Let’s start with the basics. The structure of an atom. An atom is the smallest constituent of any element, like gold, or oxygen, or carbon. It’s the smallest piece that you can cut a silver leaf into, so that it is still silver. If you cut it into still smaller pieces, it would split up into protons, neutrons and electron, and it would no longer be silver.
An atom has a certain number of protons and neutrons clustered together in its centre, and a number of electrons orbiting around it. You can picture it like the planets orbiting around the sun. The protons have what we call a positive charge, and the electrons have a negative charge on them. The number of protons in an atom equals the number of electrons in it, so that the charges balance out and the whole unit which we call an atom has no charge on it.
The number of protons, electrons and neutrons in an atom determine whether the atom is a carbon atom, an iodine atom, or any other element.
Electrons, if provided with the right amount of energy, can break free from their orbits and move away from the atom, leaving it with a net positive charge on it. This phenomenon lies at the base of why atoms combine to form molecules, and how electrolysis works to give batteries their charge.
So when you rub a plastic ruler against your hair, some of the electrons in your hair move to the ruler. Now if you bring the ruler near a few small pieces of paper lying on a table, the ruler attracts the paper. Why? Because a charged object attracts an oppositely charged object or a neutral object, so that it can neutralize or reduce its charge.

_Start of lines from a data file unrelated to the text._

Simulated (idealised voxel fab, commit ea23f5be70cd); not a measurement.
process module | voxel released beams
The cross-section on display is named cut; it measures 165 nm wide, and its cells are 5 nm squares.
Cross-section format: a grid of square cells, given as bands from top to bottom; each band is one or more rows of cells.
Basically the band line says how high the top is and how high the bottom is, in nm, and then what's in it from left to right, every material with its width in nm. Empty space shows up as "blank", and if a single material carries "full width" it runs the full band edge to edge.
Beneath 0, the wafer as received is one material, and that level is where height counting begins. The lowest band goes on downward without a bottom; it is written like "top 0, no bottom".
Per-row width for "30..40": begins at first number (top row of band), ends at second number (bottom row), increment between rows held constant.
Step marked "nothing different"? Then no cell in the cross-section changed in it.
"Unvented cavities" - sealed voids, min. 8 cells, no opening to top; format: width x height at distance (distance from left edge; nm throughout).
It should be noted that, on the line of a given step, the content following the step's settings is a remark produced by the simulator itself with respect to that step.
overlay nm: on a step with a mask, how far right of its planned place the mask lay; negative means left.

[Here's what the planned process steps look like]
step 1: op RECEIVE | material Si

Static electricity explains why your hair sometimes stands on end when you comb it, or when you take off a hat. The strands of your hair all have the same charge, so they repel each other. This would not happen if your hair was wet or oily, or if the air around you was very humid. The water helps neutralize the charge using the surrounding air more quickly. Your comb would not attract bits of paper, and your hair would stay put. That is the basic principle behind preventing static charge. Provide a conducting medium that helps neutralize charges more quickly. This is how dryer sheets work to prevent lint from clinging to clothes.